Trends and Cycles in Sovereign Debt Markets 1800-2013: The Role of Risk and Expectations

Prof. Dr. Christoph Trebesch, München (Principal Investigator)

Prof. Carmen M. Reinhart, Cambridge (Mass.)

Sebastian Horn M. Sc, München

 

A widespread conclusion in the sovereign debt literature is that creditors ignore history. This project reassesses this finding based on a new, comprehensive dataset on trends and cycles in public debt markets from 1800-2013. Our aim is to understand whether historical experiences, in particular past financial crises and creditor losses, shape investor expectations and thereby the level and dynamics of interest rates on sovereign debt.

The project will make two main contributions. In part one, we will generate systematic new knowledge on past investor experiences in sovereign debt markets and extend the work by Reinhart and Rogoff (2009) by constructing an archive of sovereign debt restructuring events and related creditor losses (haircuts). Unlike previous research we will not only focus on the occurrence of past default (any missed payments), but instead document and explain the magnitude of defaults and haircuts in history for the first time. In addition, we will compile the first broad-based historical database on sovereign bailouts and crisis lending by foreign governments and international financial institutions since 1800.

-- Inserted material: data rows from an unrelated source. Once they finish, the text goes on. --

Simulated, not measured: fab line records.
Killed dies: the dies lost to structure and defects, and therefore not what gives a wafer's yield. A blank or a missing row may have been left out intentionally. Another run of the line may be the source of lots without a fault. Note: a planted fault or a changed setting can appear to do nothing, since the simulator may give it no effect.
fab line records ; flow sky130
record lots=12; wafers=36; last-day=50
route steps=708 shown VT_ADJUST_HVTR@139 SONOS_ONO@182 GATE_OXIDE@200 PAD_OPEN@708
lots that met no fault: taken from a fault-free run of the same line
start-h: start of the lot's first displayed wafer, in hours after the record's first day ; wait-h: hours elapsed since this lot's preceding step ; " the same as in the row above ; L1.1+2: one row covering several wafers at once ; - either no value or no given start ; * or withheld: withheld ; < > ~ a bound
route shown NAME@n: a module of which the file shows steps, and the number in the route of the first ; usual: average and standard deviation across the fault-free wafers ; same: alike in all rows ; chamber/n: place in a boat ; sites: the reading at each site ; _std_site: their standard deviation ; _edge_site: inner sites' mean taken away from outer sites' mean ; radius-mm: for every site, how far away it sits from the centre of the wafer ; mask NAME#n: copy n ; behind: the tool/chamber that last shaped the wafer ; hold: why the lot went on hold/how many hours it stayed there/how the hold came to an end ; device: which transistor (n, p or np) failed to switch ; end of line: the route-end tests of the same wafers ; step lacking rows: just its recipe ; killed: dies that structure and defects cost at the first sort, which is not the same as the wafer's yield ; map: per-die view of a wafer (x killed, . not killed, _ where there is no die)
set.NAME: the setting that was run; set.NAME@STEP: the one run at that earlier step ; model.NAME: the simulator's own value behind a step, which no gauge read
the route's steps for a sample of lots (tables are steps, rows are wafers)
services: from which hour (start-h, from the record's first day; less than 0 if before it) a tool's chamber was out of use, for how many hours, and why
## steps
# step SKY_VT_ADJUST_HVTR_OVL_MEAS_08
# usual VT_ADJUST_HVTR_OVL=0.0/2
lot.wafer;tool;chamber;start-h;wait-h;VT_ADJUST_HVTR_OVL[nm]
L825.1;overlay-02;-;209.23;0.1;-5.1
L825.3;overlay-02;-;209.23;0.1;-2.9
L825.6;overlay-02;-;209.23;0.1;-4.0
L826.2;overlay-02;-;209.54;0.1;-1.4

In part two, we will then use these newly constructed datasets to study how past crises and past bailouts shaped the borrowing conditions of governments in international capital markets over the past 200 years. Methodologically, the main advantage of using long-run data is that we can trace the variation in financial institutions and in the type and frequency of crises over time. For example, prior to World War II, there was no international lender of last resort such as the IMF. This allows us to study how investor expectations about sovereign risk changed with and without credible bailout institutions. More generally, a long-run study of sovereign interest rates will provide important policy insights in a time of high debt and an ageing population that saves for retirement.